Photo: Kim Kardashian West via Instagram

A quick question from social-media superstar Kim Kardashian West:

Great question! Kim is referring to the noticeable dip in video fidelity that happens when you upload a video file to a social-media platform like Facebook or Twitter. Videos often look, let’s say, muddier; less clear than the same video looks when playing the file on your phone.

The reason for this is because of lossy compression. Compression is that act of taking a file, and making it smaller. In lossless compression, the file is made smaller without reducing the quality of the media (there are various ways of doing this through technical wizardry that I won’t get into here). Lossy compression is essentially a compromise — that a slight dip in file quality is worth the smaller digital footprint.
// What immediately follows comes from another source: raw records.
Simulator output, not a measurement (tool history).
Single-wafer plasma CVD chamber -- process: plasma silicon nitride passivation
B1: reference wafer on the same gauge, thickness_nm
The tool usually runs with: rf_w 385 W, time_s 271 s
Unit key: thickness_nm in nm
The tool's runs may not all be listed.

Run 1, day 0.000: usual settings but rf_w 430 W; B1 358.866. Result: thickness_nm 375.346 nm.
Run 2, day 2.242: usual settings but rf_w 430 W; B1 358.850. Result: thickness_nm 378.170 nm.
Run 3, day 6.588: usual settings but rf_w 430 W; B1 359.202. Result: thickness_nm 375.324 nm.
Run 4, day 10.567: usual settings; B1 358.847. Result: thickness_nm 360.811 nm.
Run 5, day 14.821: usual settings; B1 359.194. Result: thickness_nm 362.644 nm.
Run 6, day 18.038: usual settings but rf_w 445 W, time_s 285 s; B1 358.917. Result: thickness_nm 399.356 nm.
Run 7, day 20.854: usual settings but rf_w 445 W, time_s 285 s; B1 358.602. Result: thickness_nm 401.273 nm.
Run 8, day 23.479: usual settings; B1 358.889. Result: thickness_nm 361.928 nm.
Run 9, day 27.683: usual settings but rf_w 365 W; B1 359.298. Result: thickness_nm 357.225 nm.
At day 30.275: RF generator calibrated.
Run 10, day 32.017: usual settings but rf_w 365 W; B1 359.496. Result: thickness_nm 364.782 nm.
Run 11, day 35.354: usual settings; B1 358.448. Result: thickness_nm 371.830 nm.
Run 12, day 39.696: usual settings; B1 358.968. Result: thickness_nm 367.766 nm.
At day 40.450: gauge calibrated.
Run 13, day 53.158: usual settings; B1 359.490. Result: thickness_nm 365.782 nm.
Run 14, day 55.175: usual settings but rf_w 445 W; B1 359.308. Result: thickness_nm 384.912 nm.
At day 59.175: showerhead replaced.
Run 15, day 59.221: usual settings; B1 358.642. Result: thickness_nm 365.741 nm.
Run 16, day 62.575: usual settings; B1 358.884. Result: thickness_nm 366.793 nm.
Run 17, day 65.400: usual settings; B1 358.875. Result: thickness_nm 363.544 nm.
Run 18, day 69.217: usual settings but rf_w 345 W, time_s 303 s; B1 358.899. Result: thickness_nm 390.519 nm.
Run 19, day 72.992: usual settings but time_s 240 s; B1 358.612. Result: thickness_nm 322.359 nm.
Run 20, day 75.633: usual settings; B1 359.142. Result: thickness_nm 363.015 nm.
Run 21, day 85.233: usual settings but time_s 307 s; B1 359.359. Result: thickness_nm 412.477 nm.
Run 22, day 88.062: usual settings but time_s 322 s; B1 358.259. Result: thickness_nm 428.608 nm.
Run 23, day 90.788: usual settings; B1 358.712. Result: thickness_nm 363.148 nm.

The calculation that social-media platforms make is simple: If the files they are serving up to users are smaller, they will use less bandwidth, and that will keep costs down.

Obviously, smaller files download faster. The faster a service can serve media up to a user, the longer it can keep that user hooked. Even a couple of extra seconds of load time could make a user exit and head elsewhere online. Load times really matter, and platforms have determined that people are more likely to stick around if even low-quality video is already playing.

Compression is the main reason, but there are a couple others. For instance, a slower data connection might result in lower video quality. Most video platforms calculate your data speeds and adjust video quality on the fly. As such, you’ll usually get better video quality over Wi-Fi than you would over a mobile data connection like 4G, the former is usually faster than the latter. The video saved on your phone is stored locally — there’s no need to download anything — but the video you see on social media is streaming from a remote server, and thus, getting shoved through a metaphorical funnel.

And last but not least, there’s the freebooting issue. Freebooting is when someone rips a video and reuploads it themselves, and it’s a vital (and problematic) part of how digital content travels around the web. This leads to a cycle of video, image, and audio files getting compressed not just once, but multiple times. It’s the digital equivalent of copying a VHS so many times that it’s barely watchable.

Combine all of these aspects, and you get video that looks like crap.